This Christmas never seemed to get off the ground for us,and a perfect example is our tree. Last year our gigantic fake tree, chosen especially for our 25 foot ceilings, disintegrated in the attack over the summer, so when Kent and I went to put it up, we ended up using duct tape and fishing wire to hold up the branches. No problem, we thought, we’ll just toss it at season’s end because there is no way we’ll still be living in this house by next season . . . we’ll pick a tree suitable for where ever we land….but of course, here we are. Ah well.
So this year, we decided to get a real tree to fit our big ole house, and about ten days after Thanksgiving, Mark and the kids went to a tree farm to have one cut. Thus begins the tree ordeal. They pick out a nice tall tree and have it cut, but on the way home the truck breaks down and it lands on the side of the road. A day later, we had the truck, tree and all, towed to the transmission shop. I suggested we go put the tree on my van roof rack to get it home and start our Christmas decorating.
Mark says, “I’m afraid that would be impossible. It would crush your van.”

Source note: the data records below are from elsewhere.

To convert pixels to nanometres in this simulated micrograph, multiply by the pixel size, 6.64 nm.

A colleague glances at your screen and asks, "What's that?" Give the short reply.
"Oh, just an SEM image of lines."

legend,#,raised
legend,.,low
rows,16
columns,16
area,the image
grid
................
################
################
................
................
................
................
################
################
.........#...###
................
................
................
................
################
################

“Just how big is this real tree?”
And it was, because a week later three burly guys came over with Mark to lug the 16-foot spruce into our living room. It had now gone a week without water, and the base was so big that we couldn’t fit water into the largest tree stand we could find. Ah well. We would just cross our fingers that it would last the few weeks until Christmas.
But, before the poor thing got decorated, it was loosing pine needles and looking the worse for wear. We decorated it with lights and started putting on ornaments, but when we had gotten through only two boxes or so, we decided that was enough…. the darn tree would end up bald from losing pine needles if we stressed it any more. For the first time in 19 years our tree was not picture perfect with ribbon and hundreds of meaningful ornaments collected throughout the years dripping from the branches. Ah well.
When it comes to ornaments, nothing compares to the Hendry’s gluttony. We started collecting ornaments in our early years whenever we traveled or did something meaningful, because back then, a small token was the only thing we could afford to buy for a remembrance. As time wore on, it became tradition. Now,each year as Mark puts up the tree he plays, “Can you remember where we got this one?” with me. And every year we prove once again that I am not the ornament historian in this family. But every beautiful or sweet or funny ornament has a history and once a year, putting up a tree brings awareness to this ornament map our life adventures, so just the act of putting up a tree becomes a poignant experience. Lovely.
In the end, Christmas isn’t about decorations anyway (It’s about mistletoe and cooking in this gal’s book) and no one seemed to care about what might be missing from the tree, which goes to show that you can fret about things for no reason if you fail to put life into perspective. Our scaled back holiday was right sized in the end…..
(Kent & girlfriend, Brianna, sister-in law Dianne, Denver, Neva, & Jason. Mark must be somewhere with his mother. I was behind the camera)
Dianne & Ginny
(Denver and boyfriend Jason)
Today, the day after Christmas, we were more than ready to get the dead tree out of the house, but how? Mark decided we would have to cut it down piece by piece and burn it. Ah well. It’s a plan.
So this morning, he and Kent removed the few ornaments and packed up the lights and begin cutting branches. Within moments the house was heating up from a roaring fire that sounded like a forest burning to the ground. For hours they kept feeding the fire as the tree dwindled and a foot high pile of pine needles collected on the ground and began to spread to every corner of our home. You can bet whoever lives in this house will be finding them in corners for eternity….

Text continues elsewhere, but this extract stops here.